Maish Saidel-Keesing has written a post about the fault-tolerance topic with multiple vCPUs a few weeks ago. He has valid points in his argumentation, but anyway I want to give you a little bit of my view on this topic (IMO).

With fault-tolerance two VMs are running nearly symmetrical on 2 different ESXi hosts with one (primary) processing IO and the other one dropping it (secondary). With the release of vSphere 6.0 VMware will support this feature with a VM of up to 4vCPU and 64 Gbyte memory. [More Details here]

I try to summarize the outcome Maish’s argumentation:

FT is not the big deal feature since it only protects against a hardware failure of the ESXi host without any interruptions in the service of the protected VM. It does NOT detected or deal with a failure at Operating Systems and Application level.

So what Maish think we really need are cluster-mechansims on application level and if legacy applications don’t.

I would in general not disagree with this opinion. In an ideal world all applications would be stateless, scaleable and protectable with a load-balancer in front of them. But we will need 1X or more years until all applications are built in such a new ‘modern’ way. We will not get rid of the legacy applications in the short-term.

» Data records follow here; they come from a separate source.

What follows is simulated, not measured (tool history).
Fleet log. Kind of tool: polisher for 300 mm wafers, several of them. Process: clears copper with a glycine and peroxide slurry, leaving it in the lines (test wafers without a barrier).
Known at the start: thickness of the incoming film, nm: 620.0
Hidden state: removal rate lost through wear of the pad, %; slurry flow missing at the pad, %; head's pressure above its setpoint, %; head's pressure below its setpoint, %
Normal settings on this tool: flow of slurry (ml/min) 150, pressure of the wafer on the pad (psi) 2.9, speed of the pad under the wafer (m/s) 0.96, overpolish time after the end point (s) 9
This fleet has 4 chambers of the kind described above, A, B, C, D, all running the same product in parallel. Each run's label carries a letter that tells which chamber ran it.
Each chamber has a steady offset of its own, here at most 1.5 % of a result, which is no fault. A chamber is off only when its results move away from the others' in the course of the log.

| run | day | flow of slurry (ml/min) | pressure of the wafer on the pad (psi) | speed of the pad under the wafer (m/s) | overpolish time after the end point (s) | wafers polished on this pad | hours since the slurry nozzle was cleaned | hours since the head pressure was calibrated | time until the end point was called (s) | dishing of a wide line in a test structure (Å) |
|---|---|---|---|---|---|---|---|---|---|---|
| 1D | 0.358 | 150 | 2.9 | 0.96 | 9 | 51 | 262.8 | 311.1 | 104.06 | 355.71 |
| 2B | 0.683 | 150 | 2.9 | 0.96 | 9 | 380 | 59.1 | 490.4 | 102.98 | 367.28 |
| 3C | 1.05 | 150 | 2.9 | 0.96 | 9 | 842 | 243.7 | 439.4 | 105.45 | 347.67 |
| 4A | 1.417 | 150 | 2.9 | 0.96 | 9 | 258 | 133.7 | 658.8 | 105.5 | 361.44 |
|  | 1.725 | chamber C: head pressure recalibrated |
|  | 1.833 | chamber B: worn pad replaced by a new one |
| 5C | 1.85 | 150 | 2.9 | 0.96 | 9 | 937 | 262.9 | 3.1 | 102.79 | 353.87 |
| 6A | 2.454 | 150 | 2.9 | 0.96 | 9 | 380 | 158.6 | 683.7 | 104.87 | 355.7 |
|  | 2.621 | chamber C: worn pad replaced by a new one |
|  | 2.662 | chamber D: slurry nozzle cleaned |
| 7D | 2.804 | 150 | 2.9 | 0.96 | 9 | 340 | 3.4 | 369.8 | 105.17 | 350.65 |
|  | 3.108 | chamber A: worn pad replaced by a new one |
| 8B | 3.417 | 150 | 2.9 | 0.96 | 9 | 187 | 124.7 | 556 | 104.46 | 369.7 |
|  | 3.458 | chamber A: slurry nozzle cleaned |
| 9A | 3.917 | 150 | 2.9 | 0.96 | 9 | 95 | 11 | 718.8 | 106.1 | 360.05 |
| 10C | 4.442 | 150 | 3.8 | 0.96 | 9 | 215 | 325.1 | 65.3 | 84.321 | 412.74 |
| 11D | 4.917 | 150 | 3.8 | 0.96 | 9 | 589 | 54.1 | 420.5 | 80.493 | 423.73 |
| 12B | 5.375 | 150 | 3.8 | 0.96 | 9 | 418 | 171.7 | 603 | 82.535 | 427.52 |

Within the last 4 years of beeing an instructor I received one questions nearly every time when delivering a vSphere class:

‘Can we finally protect our SMP-VMs now with Fault Tolerance? No?! Awww :(‘

So I would not say there is a not a need out there for this feature. Being involved in some bidding last year we had very often the requirement to deliver a system for automation-solutions within large building-complexes (airports, factories, etc.).

Software being used in such domains are sometimes legacy application par excelente (ironic) programmed with a paradigm long before agile/restful/virtualization played a role in the tech-world.  Sometimes you can licence a cluster feature (and pay 10 time as much as for a 1-node licence) – sometimes you can’t cluster it and need other ideas or workaround to increase the availability.

Some biddings were not won because of opponents who where able to deliver solutions that can (on the paper) tolerate an hardware outage without any service-/session impact.

For me with SMP-FT typical design-considerations come into play:

  • How does the cluster work? Does it work on application/OS-level or does it only protect for a general outage?
  • What were failure/failover reasons in the past? (e.g. vCenter – in most cases I had a failure here it was because of Database problem [40%], Active Directory / SSO problem [10%], a hardware failure [45%] or rest [5%])  -> A feature like FT would protected against a huge amount of failure experienced in the past. Same considerations can be taken into account for all kind of applications (e.g. virtual load-balancer, Horizon View Connection Server etc.)
  • How much would a suitable solutions cost to make, buy or update?

Sure we need to get rid of legacy applications, but to be honest… this will be a very long road (the business decides and pays it) and once we have gotten to the point where the legacy applications are gone – the next generation of legacy applications is in place that need to be transformed (Docker?! 😉 ).

We should see FT as it is. A new tool within our VMware toolkit to fit specific requirements and protect VMs (legacy/new ones) on a new level with pros- and cons (as always). IMO every tool / feature that gives us more opportunities to protect the IT is very welcome.